University looking to overseas agency for quality assurance
A foreign agency may be recruited to carry out quality assurance at the University of Malta, as Europe moves towards setting common standards for higher education institutions under what is known as the Bologna Process. Joseph Mifsud, head of the...
A foreign agency may be recruited to carry out quality assurance at the University of Malta, as Europe moves towards setting common standards for higher education institutions under what is known as the Bologna Process.
Joseph Mifsud, head of the university's European Unit, said in an interview that towards this end the university was developing links with the quality assurance body that oversees Dutch and Flemish higher education institutions.

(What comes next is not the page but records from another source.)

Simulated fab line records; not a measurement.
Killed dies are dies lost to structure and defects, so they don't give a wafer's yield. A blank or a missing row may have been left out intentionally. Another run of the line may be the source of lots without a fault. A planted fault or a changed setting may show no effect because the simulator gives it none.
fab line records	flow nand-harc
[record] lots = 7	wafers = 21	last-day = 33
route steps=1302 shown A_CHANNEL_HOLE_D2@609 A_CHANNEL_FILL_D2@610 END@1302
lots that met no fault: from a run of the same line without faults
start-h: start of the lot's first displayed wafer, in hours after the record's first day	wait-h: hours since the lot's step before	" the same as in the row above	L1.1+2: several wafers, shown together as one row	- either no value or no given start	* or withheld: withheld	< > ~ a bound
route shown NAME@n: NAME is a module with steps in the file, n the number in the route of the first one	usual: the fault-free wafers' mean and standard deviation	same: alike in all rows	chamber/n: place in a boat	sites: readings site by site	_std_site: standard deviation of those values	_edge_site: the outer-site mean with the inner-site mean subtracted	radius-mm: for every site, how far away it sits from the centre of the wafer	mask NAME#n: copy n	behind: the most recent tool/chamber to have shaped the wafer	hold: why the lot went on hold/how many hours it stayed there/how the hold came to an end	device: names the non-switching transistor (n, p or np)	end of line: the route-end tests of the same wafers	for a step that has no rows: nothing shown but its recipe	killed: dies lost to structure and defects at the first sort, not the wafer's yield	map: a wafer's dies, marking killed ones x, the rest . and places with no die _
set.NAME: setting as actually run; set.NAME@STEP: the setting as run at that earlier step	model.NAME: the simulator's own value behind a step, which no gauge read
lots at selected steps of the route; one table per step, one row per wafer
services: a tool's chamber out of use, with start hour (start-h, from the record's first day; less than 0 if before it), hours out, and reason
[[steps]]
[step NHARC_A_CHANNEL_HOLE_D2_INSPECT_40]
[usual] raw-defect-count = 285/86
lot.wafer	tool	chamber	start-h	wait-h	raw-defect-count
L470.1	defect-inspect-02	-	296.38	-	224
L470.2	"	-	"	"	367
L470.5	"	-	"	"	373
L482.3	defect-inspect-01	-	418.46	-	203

The university has its own, internal quality assurance committee. However, external quality assurance is required too, and Dr Mifsud said practically every country has a national agency that fulfils this role or is about to appoint one.
With its limited pool of academics, Malta would have difficulty in setting up an independent national agency. It had therefore asked to appoint an outside agency and this principle has now been accepted, he said.
In various joint declarations, the first of which was made after their 1999 Bologna meeting, European ministers responsible for higher education acknowledged that quality assurance systems are central to ensuring high standards and to making it easier to compare qualifications throughout Europe, another aim of the Bologna Process (see box).
In their last Bologna Process conference, held in Berlin last year, the ministers stressed the need to develop shared criteria and methodologies, although they emphasised that the prime responsibility for quality assurance lay with the institution itself, as an autonomous entity.
By next year, when the ministers meet again in Bergen, each national quality assurance system will have to be able to evaluate programmes and institutions, including the participation of students and the publication of results, and provide accreditation to the institutions.
Malta recently hosted an international conference on the Implications of the Bologna Process and the Lisbon Strategy for Higher Education Institutions, organised by the European Unit and the embassy of The Netherlands, which holds the EU's rotating presidency.
Dr Mifsud is an elected member, until May 2005, of a small committee of people who oversee the work done in Europe between the two-yearly ministerial conferences.
His involvement in the international dimension of higher education gives him a bird's eye view of the situation in Europe. One trend he sees is that first degrees will eventually go the way of 'O' and 'A' levels, i.e. they will start to be viewed as just a certificate of competence enabling holders to proceed to a Masters degree, where they can develop the higher level of competence increasingly required to operate effectively in many jobs and fields. "That future is not too far away," he said.
The preparation of graduates for the labour market is one of the driving forces of the Bologna Process. This ties in with the EU's Lisbon Strategy, which seeks to make the European economy more competitive and dynamic on the world stage.
Another goal related to the Lisbon Agenda is to give employers across Europe a better idea of what students, of whatever nationality, have done to obtain their degrees. This would aid worker mobility.
By next year all graduates will be entitled to receive a Diploma Supplement, free of charge, in a major European language. Dr Mifsud explained that this will be a sort of elaborated transcript and a "euro passport" readable across Europe.
The problem, however, was that it would cost the University Lm50,000 a year to produce the supplements needed by its graduates, and this extra money would have to be provided by the government, Dr Mifsud added.
What is the Bologna Process?
In May 1998, four European education ministers, the French, German, UK and Italian, sat down together at Sorbonne University in Paris to discuss a matter of concern - the incompatibility of their different higher education systems. Students of one country were finding it hard to study or have their degrees recognised in another.
The result of that meeting was an agreement to gradually harmonise their systems, by creating a common framework of degrees, removing obstacles to mobility and improving the recognition of qualifications across Europe.
The following year, 29 European ministers of higher education met in Bologna and signed the Bologna Declaration, in which they stated their intention to adopt a system of comparable degrees with two main cycles (undergraduate and graduate), a common system of credits, as well as to promote mobility, cooperation in quality assurance and the European dimension in higher education.
This process of harmonisation has since been followed up in ministers' meetings in Prague in 2001 and Berlin in 2003, each setting priorities for the following two years. The next ministerial meeting will be held in Bergen next year.